HELENA — Many Montana candidates’ 2024 campaigns have been up and running for a while, but Thursday marked the first day candidates could take official steps to get their names on this year’s ballot.
At 8 a.m., Montana Secretary of State Christi Jacobsen opened the doors of her office at the State Capitol in Helena.
“Good morning, welcome to candidate filing!” she said.
The Secretary of State’s Office then began accepting filings, in person and online. By 4:30 p.m., 108 candidates had submitted their information. The majority filed online, but many came to turn in their paperwork in person.

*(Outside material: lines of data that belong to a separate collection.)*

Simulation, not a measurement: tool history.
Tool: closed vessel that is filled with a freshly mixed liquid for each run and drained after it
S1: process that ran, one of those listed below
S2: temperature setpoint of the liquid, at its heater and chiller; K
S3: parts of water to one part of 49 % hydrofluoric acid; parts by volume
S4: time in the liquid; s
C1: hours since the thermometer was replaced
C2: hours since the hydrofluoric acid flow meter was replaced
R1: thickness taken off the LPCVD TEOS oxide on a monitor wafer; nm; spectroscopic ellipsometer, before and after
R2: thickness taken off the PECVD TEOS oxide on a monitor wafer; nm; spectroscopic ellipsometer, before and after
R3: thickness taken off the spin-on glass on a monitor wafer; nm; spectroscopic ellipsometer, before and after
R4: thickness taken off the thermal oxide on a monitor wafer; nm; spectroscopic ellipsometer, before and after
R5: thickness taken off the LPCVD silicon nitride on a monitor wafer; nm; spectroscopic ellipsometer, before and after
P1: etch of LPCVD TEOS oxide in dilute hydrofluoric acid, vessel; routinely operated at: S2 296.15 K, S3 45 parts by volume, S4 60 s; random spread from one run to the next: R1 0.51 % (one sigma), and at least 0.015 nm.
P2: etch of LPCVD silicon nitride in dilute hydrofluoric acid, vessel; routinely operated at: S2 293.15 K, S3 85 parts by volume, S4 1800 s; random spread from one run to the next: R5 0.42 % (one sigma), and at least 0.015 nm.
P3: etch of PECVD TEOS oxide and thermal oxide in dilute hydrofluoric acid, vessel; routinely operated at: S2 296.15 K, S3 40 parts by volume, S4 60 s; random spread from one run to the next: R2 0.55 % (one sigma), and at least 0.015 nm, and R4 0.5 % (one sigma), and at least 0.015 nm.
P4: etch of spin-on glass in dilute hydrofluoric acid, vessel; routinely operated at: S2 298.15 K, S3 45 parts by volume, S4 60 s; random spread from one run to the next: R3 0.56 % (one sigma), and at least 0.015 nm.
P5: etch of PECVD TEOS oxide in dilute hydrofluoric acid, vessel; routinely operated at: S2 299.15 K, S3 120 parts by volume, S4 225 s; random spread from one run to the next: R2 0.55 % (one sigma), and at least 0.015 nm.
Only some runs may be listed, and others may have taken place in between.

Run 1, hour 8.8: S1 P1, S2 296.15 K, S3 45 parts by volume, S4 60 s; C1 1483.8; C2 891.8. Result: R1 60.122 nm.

The first candidate to file in person Thursday morning was state Sen. Becky Beard, R-Elliston. Appointed to the Senate last year, she’s now running for a full four-year term, in a newly-drawn district covering most of Powell, Granite and Jefferson Counties.
The first statewide candidate at the Secretary of State’s Office was Brad Johnson, a Republican running for U.S. Senate – who was himself secretary of state from 2005 to 2009.
“I think that people are going to see that I’m the real deal, and I wanted them to understand the level of commitment by my being here in person,” he said.
In the first 90 minutes of the filing period, 17 candidates came to the Capitol to fill out their paperwork and pay a filing fee. By the end of the day, a total of 26 had visited to file in person. In addition to Beard and Johnson, they included:
· Joel Krautter, of Billings, an attorney and Republican candidate for Montana’s eastern U.S. House seat
· Three candidates running for seats on the Montana Supreme Court – former federal magistrate judge Jerry Lynch, running for chief justice, and district court judges Katherine Bidegaray of Sidney and Dan Wilson of Kalispell, competing for an associate justice position.
· Bowen Greenwood, clerk of the Montana Supreme Court, who is seeking a second four-year term
· Ben Alke, of Bozeman, an attorney and Democratic candidate for Montana attorney general
· 18 more candidates for the state legislature, from as far away as Glasgow and Wolf Point.
Filing online Thursday were two candidates for the state Public Service Commission: incumbent vice-chair Jennifer Fielder, a Republican from Sanders County, running in District 4, and former commissioner Kirk Bushman, a Republican from Billings, running in District 2.
Despite sub-zero temperatures and blowing snow in Helena, the Secretary of State’s Office reported significantly more candidates filed in person on the first day than in 2022. Many candidates told MTN they were in Helena anyway for legislative interim meetings or to attend the Montana Chamber of Commerce’s Business Days at the Capitol event.
Anyone wanting to run for office in 2024 has two more months to file. When filing closes on March 11, we’ll have the final picture of who’s in and who’s out.